Maps of the Five Lakes area are
available at the Kawaguchiko station where personnel will be very helpful until
you mention Aokigahara Jukai. There is a
real fear among the locals about the place and they typically will try to warn
visitors to keep away from it, but will usually respond to insistence by
circling or designating the area on the map.
Don’t be surprised by the looks you get: people there are consciously
looking for signs that a suicide might be imminent. At the station you will need to purchase
tickets for the bus to Lake Saiko (pronounced “psycho”) and the Lava Cave stop,
which will drop you almost at the forest entance.
Aokigahara Jukai, literally
translated as “The Sea of Trees,” is a dense forest skirting the base of Mt.
Fuji in Japan. It is a strange forest,
an interesting eco-system where trees and undergrowth have grown over volcanic
rock silted up more than 1200 years ago from one of Mt. Fuji’s major
eruptions. A deep, web-like blanket of
lichen connects the trees in the deepest part of the forest, giving the
appearance of firm ground but in fact hiding deep crevices in the lava base
underneath. The outskirts of the forest
have been redeveloped as nature walks, and on the edge of the deepest part of
the sea of trees are two caves regularly visited by tourists interested in
exploring and photographing the unique geology and ice formations inside.
This alone would make Aokigahara
Jukai an interesting feature of Japan, one that might appeal to naturalists and
“ecological” tourists, but little more.
But in fact, Aokigahara is infamous, notorious, a horror unto itself,
and the most haunted place in the world.When I started this series I had this place in mind as a definite for my list of Most Haunted Places in the World. It was only after really researching it, studying it, gazing mutely at the disturbing images of real suicide victims in states of morbid suspended animation in little nooks and crannies of this immense, sad sea of trees that I realized this was the most haunting place I had ever encountered. Long after the computer was turned off, over a long period of days, the images and the story continued to haunt me like nothing I have ever experienced. I could not get it off my mind. That a place could have such power, could convey such unnerving emotion merely through cyberspace glances of its ghostly reality, convinced me this place simply had to be number one.
Aokigahara Jukai is a place I
never want to visit. Others who have encountered
this forest firsthand often use the other name for it, “Kuroi Jukai,” or “Black
Sea of Trees,” to describe it, and have all returned from it with the same
impression: it is the scariest and most disturbing place on earth, and a place
they never, ever want to visit again.
Aokigahara Jukai has a history of
being associated with death and evil spirits long before it became a popular
place for suicide. Ubasute, the practice
of abandoning the elderly and infirm, was allegedly performed in Japan at least
until feudal times when harvests were poor, or drought and famine prevailed in
the land. The forest at the feet of Mt.
Fuji was one of the notable places where the practice was common.

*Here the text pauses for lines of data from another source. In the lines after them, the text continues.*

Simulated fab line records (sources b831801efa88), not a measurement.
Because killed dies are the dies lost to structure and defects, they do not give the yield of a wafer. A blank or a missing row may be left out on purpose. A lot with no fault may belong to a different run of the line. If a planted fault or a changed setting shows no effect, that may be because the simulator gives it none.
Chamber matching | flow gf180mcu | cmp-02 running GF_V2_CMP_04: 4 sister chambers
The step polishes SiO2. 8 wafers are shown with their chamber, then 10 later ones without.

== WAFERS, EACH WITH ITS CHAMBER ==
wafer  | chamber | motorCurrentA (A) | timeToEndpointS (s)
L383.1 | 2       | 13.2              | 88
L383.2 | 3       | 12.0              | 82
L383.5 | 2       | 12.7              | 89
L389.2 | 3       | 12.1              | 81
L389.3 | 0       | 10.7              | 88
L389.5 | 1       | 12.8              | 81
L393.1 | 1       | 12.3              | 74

Deep inside the forest the air is
thick and everything is green. An eerie
silence prevails and one is suddenly conscious of the profundity of that
silence – there is no birdsong, the wind blows but the leaves of the trees
never rustle, even the spongy, lichen-choked ground swallows the sound of
footsteps. Fear soon becomes the
visitor’s constant companion: fear of
getting lost, fear of seeing the remnants of a suicidal death, fear of seeing
another living person in there with you, perhaps trying to summon up the
courage to go through with the deed.
Death is all around and by now the visitor just wants to get the hell
out.
I said above that I would never
want to visit Aokigahara Jukai even if I had the opportunity to do so. Certainly, my interest in folklore, ghosts,
and hauntings makes the forest an attractive subject, but this in itself is
almost embarrassing to admit: simply put, no matter what my interests, there is
nothing at all attractive about an open grave.
Aokigahara Jukai is just such a thing – an open grave. Under the choking canopy of tangled vines and
thick tree branches is, essentially, a mass grave where the dead lay atop the
ground to decompose, to be disturbed by scavenger animals, to deteriorate and
be rendered into ecological matter – and all in sight of the living, if the
living so choose. In addition to the
myriad emotions Aokigahara Jukai evokes in us, it also casts us – the living –
in roles with which we are not comfortable.
In the end, Aokigahara Jukai is the face of death looking directly at
us, and we are left with all the guilt of a morbid voyeur, one who has been
caught out looking at things he or she cannot conceive of, things he or she
should never have to see.
Anyone who has visited Aokigahara Jukai and written about it has felt the need to add a disclaimer for their readers. This seems to mostly be fueled by that voyeur’s guilt just mentioned, the knee-jerk reaction of being caught in the act of looking at something horrible and being fascinated by it. Once exposed, the writer seeks to feel obligated to distance him- or herself and the words that follow end up seeming perfunctory and forced. They went, they saw, and they were fascinated even by the corpses rotting in clear view, and this, they feel overwhelmingly, is wrong. Then comes the expected disclaimer that anyone contemplating suicide should not visit Aokigahara Jukai, should stop and think, as the forest’s signs say, about family and loved ones, about the precious gift of life. And this last is something I am completely in agreement with.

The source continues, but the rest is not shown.